The integrand is in the form \[ \frac{1}{t^2 \sqrt{t^2 - 1}} \]This suggests that a trigonometric substitution might simplify the integral. For this form, let us use\[ t = \sec(\theta) \]which implies that \[ dt = \sec(\theta) \tan(\theta) d\theta. \]

Convert the limits of integration from terms of \(t\) to \(\theta\). When \(t = 2\), then \[ 2 = \sec(\theta) \Rightarrow \theta = \cos^{-1}\left(\frac{1}{2}\right). \]For \(t = 3\),\[ 3 = \sec(\theta) \Rightarrow \theta = \cos^{-1}\left(\frac{1}{3}\right). \]

By substitution, the integral becomes\[ \int_{\cos^{-1}\left(\frac{1}{2}\right)}^{\cos^{-1}\left(\frac{1}{3}\right)} \frac{\sec(\theta) \tan(\theta)}{\sec^2(\theta) \cdot \tan(\theta)} d\theta \]simplifying to\[ \int_{\cos^{-1}\left(\frac{1}{2}\right)}^{\cos^{-1}\left(\frac{1}{3}\right)} \frac{1}{\sec(\theta)} d\theta = \int_{\cos^{-1}\left(\frac{1}{2}\right)}^{\cos^{-1}\left(\frac{1}{3}\right)} \cos(\theta) d\theta. \]

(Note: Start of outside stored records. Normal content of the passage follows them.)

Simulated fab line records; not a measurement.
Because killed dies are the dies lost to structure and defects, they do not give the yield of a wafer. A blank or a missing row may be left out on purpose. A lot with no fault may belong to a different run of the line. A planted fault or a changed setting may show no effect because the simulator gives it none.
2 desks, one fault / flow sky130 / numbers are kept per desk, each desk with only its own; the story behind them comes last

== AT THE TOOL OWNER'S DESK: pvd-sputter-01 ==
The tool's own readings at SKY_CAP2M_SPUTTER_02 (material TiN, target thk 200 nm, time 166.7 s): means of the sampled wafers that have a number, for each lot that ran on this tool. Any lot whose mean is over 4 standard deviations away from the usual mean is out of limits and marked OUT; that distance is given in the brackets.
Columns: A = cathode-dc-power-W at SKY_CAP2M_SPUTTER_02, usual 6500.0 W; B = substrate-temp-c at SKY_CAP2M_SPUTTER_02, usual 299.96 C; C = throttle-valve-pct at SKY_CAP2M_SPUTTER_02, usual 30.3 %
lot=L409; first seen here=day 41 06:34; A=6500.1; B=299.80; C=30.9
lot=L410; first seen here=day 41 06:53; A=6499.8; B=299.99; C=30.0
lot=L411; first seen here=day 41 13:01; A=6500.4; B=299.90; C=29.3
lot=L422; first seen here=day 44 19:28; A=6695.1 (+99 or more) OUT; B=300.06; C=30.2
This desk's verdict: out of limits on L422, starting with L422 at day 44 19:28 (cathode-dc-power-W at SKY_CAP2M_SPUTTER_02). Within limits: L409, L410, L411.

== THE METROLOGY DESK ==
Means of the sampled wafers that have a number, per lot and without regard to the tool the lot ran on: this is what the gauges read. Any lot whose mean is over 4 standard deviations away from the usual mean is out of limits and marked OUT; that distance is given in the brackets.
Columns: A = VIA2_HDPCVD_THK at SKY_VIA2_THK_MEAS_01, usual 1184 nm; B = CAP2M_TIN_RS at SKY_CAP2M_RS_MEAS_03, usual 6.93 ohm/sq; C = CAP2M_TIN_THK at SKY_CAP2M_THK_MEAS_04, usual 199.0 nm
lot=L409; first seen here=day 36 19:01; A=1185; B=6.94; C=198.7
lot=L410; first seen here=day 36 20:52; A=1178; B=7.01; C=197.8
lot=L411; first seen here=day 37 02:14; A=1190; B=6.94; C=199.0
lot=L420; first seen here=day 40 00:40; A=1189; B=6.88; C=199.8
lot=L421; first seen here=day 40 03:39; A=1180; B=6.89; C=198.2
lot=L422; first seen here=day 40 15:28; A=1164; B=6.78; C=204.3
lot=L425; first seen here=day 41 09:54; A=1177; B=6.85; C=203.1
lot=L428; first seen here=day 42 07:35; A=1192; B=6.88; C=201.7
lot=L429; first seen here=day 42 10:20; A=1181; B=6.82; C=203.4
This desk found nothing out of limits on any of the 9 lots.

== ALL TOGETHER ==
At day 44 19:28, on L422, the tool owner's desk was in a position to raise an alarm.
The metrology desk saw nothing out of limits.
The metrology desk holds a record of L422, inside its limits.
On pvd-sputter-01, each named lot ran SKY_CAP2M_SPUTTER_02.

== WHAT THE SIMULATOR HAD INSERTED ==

The integral of \(\cos(\theta)\) is \(\sin(\theta)\). Evaluating this from \(\cos^{-1}\left(\frac{1}{2}\right)\) to \(\cos^{-1}\left(\frac{1}{3}\right)\), we get\[ \sin\left(\cos^{-1}\left(\frac{1}{3}\right)\right) - \sin\left(\cos^{-1}\left(\frac{1}{2}\right)\right). \]Using the identity \( \sin(\cos^{-1}(x)) = \sqrt{1-x^2} \), compute:\[ \sin\left(\cos^{-1}\left(\frac{1}{3}\right)\right) = \sqrt{1-\left(\frac{1}{3}\right)^2} = \sqrt{1 - \frac{1}{9}} = \sqrt{\frac{8}{9}} = \frac{2\sqrt{2}}{3}, \]\[ \sin\left(\cos^{-1}\left(\frac{1}{2}\right)\right) = \sqrt{1-\left(\frac{1}{2}\right)^2} = \sqrt{\frac{3}{4}} = \frac{\sqrt{3}}{2}. \]

Substitute back to find the final result:\[ \frac{2\sqrt{2}}{3} - \frac{\sqrt{3}}{2} = \frac{4\sqrt{2} - 3\sqrt{3}}{6}. \]Compute this expression to approximate the numerical value if necessary.